The first article, "Mr. Pinero and. "The Gay Lord Quex'", by J.P. White, is a thoroughly adequate narrative of Mr. Pinero's progress as a dramatist and a carefully considered criticism of "The Gay Lord Quex." To those who saw and enjoyed the play this winter, the article serves the useful purpose of fixing "The Gay Lord Quex" in the literary drama and of showing its close relation to the work of other dramatists and novelists.
"The Mill of Time," by G. H. M., narrowly misses being a very successful story. It relates the disillusioning experience of a "cub" reporter on a great daily; and these experiences are racily told in an account crammed with newspaper incident. This account, however, is rather arbitrarily placed between two quite different scenes, one in a club and the other with the boy's father. The relation between the three episodes might more plainly be shown; or else, the three episodes might be made more distinct, thus making of the story three character-sketches, as the writer evidently intended.
"Guy de Maupassant and His Work," by W. G., is a light, well-written appreciation. The writer pleasingly discusses Maupassant's gifts, training and talents, and passes a safe, if not very exhaustive, judgment on Maupassant's philosophy. The Monthly might do well to give more room, along with its deeper and more analytic criticism, to such light, well-phrased and purely appreciative essays.
The rollicking humor of "An Elk Hunt in Wyoming," by Henry Lyman, is the most delightful trait of a very interesting narrative. The incident by itself is very funny; and the sly wit with which it is told makes it well-nigh irresistible.
The verse of the number is unusually good: the fragment by C. M. Stearns is finely imaginative; and "Sea Burial," by H.W. Holmes is remarkable for its deep feeling and sure sense for phrasing.

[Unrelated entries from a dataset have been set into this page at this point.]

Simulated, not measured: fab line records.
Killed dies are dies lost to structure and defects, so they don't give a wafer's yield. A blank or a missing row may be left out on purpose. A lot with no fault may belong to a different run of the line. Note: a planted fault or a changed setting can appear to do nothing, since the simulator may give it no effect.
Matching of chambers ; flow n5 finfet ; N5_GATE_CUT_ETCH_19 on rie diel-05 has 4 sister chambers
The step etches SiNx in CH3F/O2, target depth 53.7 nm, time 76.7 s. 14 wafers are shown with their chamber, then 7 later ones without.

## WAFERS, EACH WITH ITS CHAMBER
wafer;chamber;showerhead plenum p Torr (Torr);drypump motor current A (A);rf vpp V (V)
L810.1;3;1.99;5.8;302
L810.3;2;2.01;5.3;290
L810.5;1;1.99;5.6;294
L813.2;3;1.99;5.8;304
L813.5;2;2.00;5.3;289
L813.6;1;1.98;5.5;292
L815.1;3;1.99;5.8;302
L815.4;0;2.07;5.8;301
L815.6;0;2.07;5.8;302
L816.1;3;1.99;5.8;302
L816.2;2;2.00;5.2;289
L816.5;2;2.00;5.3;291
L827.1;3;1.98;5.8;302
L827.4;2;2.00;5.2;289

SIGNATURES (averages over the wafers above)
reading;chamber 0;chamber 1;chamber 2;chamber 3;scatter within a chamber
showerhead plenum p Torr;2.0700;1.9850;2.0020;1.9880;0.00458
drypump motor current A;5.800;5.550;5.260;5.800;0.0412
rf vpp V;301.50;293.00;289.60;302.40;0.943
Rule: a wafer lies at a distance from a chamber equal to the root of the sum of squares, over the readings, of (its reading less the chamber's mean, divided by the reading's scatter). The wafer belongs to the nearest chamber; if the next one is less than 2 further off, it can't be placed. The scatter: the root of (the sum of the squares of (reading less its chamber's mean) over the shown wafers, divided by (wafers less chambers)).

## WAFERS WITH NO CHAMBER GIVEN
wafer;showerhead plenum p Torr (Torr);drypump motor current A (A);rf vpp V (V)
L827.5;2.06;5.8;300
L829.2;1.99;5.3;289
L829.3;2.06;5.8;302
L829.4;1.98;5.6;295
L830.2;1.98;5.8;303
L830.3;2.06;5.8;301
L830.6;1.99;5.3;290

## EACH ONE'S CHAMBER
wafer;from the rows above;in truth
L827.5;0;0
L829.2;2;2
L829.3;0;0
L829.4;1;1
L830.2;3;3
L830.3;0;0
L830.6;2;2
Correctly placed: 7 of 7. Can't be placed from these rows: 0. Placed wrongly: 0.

The editorial takes rather a desponding view of the decision of the Senior class to wear caps and gowns: "Unless every Senior wears the cap and gown, the main sentimental purpose of the scheme will certainly be lost,--namely, the bringing of Seniors into close relations with each other;" and, in conclusion, it expresses the fear that "it is highly improbable that these distinctions, which have no tradition behind them, will bring together classes which the natural evolution of the University is irresistibly disuniting."